To arrive at a non-relativistic limit, it is necessary first to divorce the connection between the covariant and contravariant metric in Relativity, treating them, instead, as two otherwise-independent objects that happen to be invariants of the same local symmetry group, that group being the Lorentz group for the metrics of space-times with a 3+1 signature.

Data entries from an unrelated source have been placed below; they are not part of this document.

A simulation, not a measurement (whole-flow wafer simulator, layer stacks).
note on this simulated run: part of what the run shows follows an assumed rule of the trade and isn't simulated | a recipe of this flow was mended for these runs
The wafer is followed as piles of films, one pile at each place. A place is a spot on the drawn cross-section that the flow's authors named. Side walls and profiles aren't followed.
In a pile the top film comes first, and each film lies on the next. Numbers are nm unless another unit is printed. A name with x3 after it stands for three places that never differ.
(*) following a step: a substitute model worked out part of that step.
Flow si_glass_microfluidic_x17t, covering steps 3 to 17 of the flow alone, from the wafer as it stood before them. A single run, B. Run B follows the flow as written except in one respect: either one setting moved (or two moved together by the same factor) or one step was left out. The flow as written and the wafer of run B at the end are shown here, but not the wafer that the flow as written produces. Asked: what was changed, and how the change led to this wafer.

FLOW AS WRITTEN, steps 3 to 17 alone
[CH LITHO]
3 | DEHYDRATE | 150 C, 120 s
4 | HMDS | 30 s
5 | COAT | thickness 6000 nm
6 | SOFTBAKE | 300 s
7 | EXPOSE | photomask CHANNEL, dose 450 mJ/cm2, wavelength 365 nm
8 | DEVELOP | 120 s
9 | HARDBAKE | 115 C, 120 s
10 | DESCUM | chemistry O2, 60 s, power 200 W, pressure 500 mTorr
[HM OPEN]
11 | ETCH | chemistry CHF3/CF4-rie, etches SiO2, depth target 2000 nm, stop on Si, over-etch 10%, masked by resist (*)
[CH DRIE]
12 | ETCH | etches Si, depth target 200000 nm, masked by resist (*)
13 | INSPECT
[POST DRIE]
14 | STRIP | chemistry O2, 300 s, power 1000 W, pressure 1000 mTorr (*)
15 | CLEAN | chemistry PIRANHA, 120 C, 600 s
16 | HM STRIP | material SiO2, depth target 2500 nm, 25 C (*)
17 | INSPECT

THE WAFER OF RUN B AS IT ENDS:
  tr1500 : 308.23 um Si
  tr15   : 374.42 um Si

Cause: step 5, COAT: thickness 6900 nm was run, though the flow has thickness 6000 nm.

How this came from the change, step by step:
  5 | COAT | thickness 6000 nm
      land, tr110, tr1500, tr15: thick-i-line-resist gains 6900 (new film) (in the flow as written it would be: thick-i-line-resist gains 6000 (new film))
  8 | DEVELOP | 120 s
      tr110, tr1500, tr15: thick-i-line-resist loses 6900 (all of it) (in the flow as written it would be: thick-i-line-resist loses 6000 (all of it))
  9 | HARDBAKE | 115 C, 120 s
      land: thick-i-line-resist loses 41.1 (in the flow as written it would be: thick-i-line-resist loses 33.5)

In particular, the metric for 3+1 dimensional Minkowski space, endowed with coordinates $\left(x^1,x^2,x^3,x^4\right) = \left(x,y,z,t\right)$, may be included in the following family of metrics given by the following geometric objects:
$$g^{μν} {∂ \over ∂x^μ} {∂ \over ∂x^ν} = β ∇^2 - α \left({∂ \over ∂t}\right)^2,$$
$$g_{μν} dx^μ dx^ν = β dt^2 - α \left(dx^2 + dy^2 + dz^2\right),$$
which are then taken to be invariants, as well as the identity tensor:
$$δ^μ_ν dx^ν {∂ \over ∂x^μ} = dx {∂ \over ∂x} + dy {∂ \over ∂y} + dz {∂ \over ∂z} + dt {∂ \over ∂t}$$
where
$$∇^2 ≡ {∂ \over ∂x}^2 + {∂ \over ∂y}^2 + {∂ \over ∂z}^2$$
and where I am using the Einstein summation convention here and below. The contraction of these two is a multiple of the identity tensor:
$$g^{μρ}g_{ρν} = αβδ^μ_ν.$$
For the cases $\left(α,β\right) ≠ \left(0,0\right)$, the symmetry group which has both the metric and dual metric as invariants, and identity tensor, has dimension 6. When $αβ > 0$, it is the Lorentz group (that is: the homogeneous part of the Poincaré group), and the corresponding geometry is Minkowski geometry, with light speed given by $c = \sqrt{β/α}$. When $αβ < 0$, it SO(4), the homogeneous symmetry group for the geometry with 4+0 signature - 4-dimensional Euclidean space. Apart from the exception above, the cases for $αβ = 0$, are $α ≠ 0$ and $β = 0$, which corresponds to the $c → 0$ limit - the homogeneous part of the Carrollian group and its corresponding geometry - and $α = 0$ and $β ≠ 0$, the $c → ∞$ limit - the homogeneous part of the Galilei group and a geometry for the Newtonian paradigm. Both of these have degenerate signatures. Finally, although the invariants vanish in the $\left(α,β\right) = \left(0,0\right)$ case, the corresponding symmetry groups have a non-trivial limit as $\left(α,β\right) → \left(0,0\right)$: that is the homogeneous part of the Static group.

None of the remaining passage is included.